Today is a holiday Monday in many parts of North America, here it is BC Day, a day to honour my province. I wish I felt free to travel and enjoy more of it this summer, but plans have been changing for most of us over the last five months.
We have had some super hot weather recently, and it has been almost too hot to enjoy the outdoors, for any length of time anyways, so enjoying some books and air conditioning has been the way to go.
Books I Enjoyed Over the Last Two Weeks
I really loved this YA novel, but to be honest I love all of the A.S. King books that I have read. This book wants to give you a jab in the face to wake you up and show you things about the world.

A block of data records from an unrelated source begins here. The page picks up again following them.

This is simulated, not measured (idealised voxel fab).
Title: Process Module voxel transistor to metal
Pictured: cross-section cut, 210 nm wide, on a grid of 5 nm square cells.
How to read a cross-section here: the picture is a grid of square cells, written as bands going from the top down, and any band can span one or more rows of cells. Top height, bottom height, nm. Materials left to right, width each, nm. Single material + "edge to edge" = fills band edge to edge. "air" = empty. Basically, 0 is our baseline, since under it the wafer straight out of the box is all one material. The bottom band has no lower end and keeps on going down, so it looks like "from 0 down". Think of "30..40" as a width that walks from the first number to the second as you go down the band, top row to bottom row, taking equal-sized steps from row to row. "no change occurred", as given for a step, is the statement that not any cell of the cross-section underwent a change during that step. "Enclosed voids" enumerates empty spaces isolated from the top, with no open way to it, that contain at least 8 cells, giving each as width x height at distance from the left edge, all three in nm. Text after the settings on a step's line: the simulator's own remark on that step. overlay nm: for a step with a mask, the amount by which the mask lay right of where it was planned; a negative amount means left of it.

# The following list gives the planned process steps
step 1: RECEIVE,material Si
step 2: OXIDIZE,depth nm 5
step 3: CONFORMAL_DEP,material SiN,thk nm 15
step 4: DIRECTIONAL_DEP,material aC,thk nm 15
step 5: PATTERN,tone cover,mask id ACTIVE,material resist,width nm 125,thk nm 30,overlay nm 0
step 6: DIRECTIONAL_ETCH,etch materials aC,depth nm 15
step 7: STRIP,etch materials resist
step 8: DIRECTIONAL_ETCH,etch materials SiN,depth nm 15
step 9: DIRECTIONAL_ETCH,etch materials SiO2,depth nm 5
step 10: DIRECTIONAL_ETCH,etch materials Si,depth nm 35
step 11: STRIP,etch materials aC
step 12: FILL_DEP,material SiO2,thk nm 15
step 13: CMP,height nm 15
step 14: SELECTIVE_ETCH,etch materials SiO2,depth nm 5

Paola Santiago is a science loving girl who lives near the Arizona desert with her Mom. She loves her Mom but not her Mom’s superstitious beliefs. The most common one is her Mom’s belief in La Llorona, the wailing woman who will pull kids into the Gila River. While Paola and her two best friends Emma and Dante are mostly rule followers, the banks of the Gila are the best place to stargaze with Emma’s telescope, so they meet there often. When Emma does not show up at their meeting time one night, Paola and Dante must investigate. They are pulled into a world that has too much in common with the stories of Paolo’s mother.
Dante and Paola have to work together and dig deeper to find Emma and save the day. This is complicated by systemic racism of local police, a lack of understanding of the world her mother explained to her, and the fact that they have a little bit of a crush on each other.
This story has action and humour. I enjoyed the way that Paola’s flaws and even her strengths can get in her way and how she has to learn and adapt to overcome these and other challenges. I have heard it said that visible minorities have to learn to live in multiple different worlds in order to thrive, and it seems the author knows this and is having her characters learn this, both in the sense of living as a POC and also in the fantasy book sense of adapting to monsters and magic. Thanks to NetGalley for the preview of this book which is out tomorrow.
This is a really interesting middle grade dystopian novel. I don’t want to give to much away but Miranda1 and William1 have only known their life in Oculum, but William1 finds a door to the outside that they have been told does not really exist. He wants to learn more. The story flips between a few different perspectives as events past and present are unravelled. Unlike some MG/YA dystopia this is a pretty short book, seems to be a stand alone and is not particularly violent. A good choice for younger readers of this genre.
A exciting story of a family living in the Ukraine during WWII. Krystia and her family are relieved when the Soviets occupation of the Ukraine ends. They feel hopeful that things will improve, but soon she learns that the Germans that have moved into the area are Nazi’s and her country is being occupied again, by a force that is even worse. As bad as things are for her family, they are even worse for Krystia’s Jewish friends. The story is full of heartbreak and determination. Like Oculum, it is a short book that packs a big punch.
Lance Cottonwood was good at a lot of things and that made it more challenging for him when he wasn’t good at something. That scared him. In this story, Lance, a leaf, excels at many things, but does not want to fall when everyone else is doing it. He worries about it. Eventually, he learns that it is okay to fall, and with the help of his teacher, he is able to overcome the challenge and his fear.
There are some great illustrations, facts about leaves and their life cycle and in the endpapers a great fake report card that details Lance’s progress. This is a cute picture book that has just recently been released August 1. I appreciated reading an e-ARC on NetGalley.
This is an own voices book about a girl with club foot. Author Michelle Kadarusman went through many procedures to correct one of her feet and used her experiences to help her create a character in Alba that has a lot that she is going through. She does not feel normal and really wants to. For her, the way that she can do that is to run in a cross country race. The good news for her is that her doctor is ready to take a cast off following her latest procedure and she may be able to walk an upcoming race. The bad news is that going through so many changes as an adolescent is really hard. Alba has trouble in her relationships with her family, friends and peers. Readers will enjoy Alba’s journey as she learns about herself, her friends and about relationships. This is a book that also packs a lot into a smaller package. You might wonder why I haven’t said anything about hummingbirds after reading the title, and you should know that the two main characters are very science oriented, love hummingbirds and there are a lot of facts in the book that they share.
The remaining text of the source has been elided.